2.    A Bushfire Event Log will provide a reliable source document for preparing a fire incident report.  This will avoid the often difficult task of having to recall events, the order of those events, decisions made along with the fire behaviour at the time, long after a fire sometimes days or weeks later when memories have faded.

3.    Recent reports and inquests have highlighted failures in fire-fighting communications, which arguably had a role in contributing to operational problems in controlling the spread, severity and impacts of fires.  Compulsorily requiring a Bushfire Event Log will require regular communication between fire-fighters and Fire Control.  This requirement will help drive the need to improve the reliability of operational communications during a bushfire event.

4.    A Bushfire Event Log will provide a actual live record of the performance of the co-ordination, command and control functions of the ICS, including the operational sequence: Reaction, Reconnaissance, Appreciation, Plan, Issue of Orders and Deployment.   This log will be highly useful at a debriefing session following a fire, allowing operational problems to be better identified.  This will aid the RURAL FIRE SERVICE to increases its knowledge and understanding of rural fire fighting.

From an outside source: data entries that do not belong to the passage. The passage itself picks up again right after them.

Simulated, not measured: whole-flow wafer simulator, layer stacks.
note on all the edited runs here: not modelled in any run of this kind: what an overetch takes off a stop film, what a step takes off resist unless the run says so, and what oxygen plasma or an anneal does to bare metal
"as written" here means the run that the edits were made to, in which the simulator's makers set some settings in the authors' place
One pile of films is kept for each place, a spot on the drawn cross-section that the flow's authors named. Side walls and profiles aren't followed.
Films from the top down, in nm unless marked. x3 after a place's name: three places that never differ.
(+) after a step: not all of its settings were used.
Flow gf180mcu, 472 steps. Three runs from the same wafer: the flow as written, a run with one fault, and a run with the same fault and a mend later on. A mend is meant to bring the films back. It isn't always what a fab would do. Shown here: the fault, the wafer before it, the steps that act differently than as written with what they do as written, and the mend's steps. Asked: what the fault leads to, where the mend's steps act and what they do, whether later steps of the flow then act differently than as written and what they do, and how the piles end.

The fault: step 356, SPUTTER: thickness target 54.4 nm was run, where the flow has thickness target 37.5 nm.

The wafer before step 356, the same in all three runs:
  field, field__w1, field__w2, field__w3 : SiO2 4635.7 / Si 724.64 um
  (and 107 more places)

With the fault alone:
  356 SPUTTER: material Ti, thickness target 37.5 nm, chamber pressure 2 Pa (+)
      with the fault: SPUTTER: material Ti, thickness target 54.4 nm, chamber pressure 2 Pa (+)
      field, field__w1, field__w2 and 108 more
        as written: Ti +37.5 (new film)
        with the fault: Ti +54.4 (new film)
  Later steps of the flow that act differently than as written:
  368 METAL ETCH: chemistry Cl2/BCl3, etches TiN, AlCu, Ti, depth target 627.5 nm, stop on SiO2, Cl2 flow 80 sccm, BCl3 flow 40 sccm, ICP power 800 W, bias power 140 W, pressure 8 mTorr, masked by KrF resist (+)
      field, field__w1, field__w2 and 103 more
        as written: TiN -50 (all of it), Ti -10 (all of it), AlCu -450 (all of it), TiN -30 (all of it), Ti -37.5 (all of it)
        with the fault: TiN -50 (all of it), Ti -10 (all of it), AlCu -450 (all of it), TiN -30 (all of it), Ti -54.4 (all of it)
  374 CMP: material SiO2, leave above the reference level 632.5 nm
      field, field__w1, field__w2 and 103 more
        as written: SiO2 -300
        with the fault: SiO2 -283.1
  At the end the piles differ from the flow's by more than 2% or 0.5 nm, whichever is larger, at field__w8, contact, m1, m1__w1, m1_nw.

5.    A Bushfire Event Log will enable bushfire management to be more transparent in reporting its operations, assisting any possible coronial investigations, for operational evaluation and improvement, analysis and to contribute firefighting practice into bushfire research.  By making fire event logging compulsory, regular information must be fed back to central command in order to achieve the minimum reporting standard.  This will drive a higher standard in strategic communications.

Property incinerated in Kinglake Fire 7th February 2009.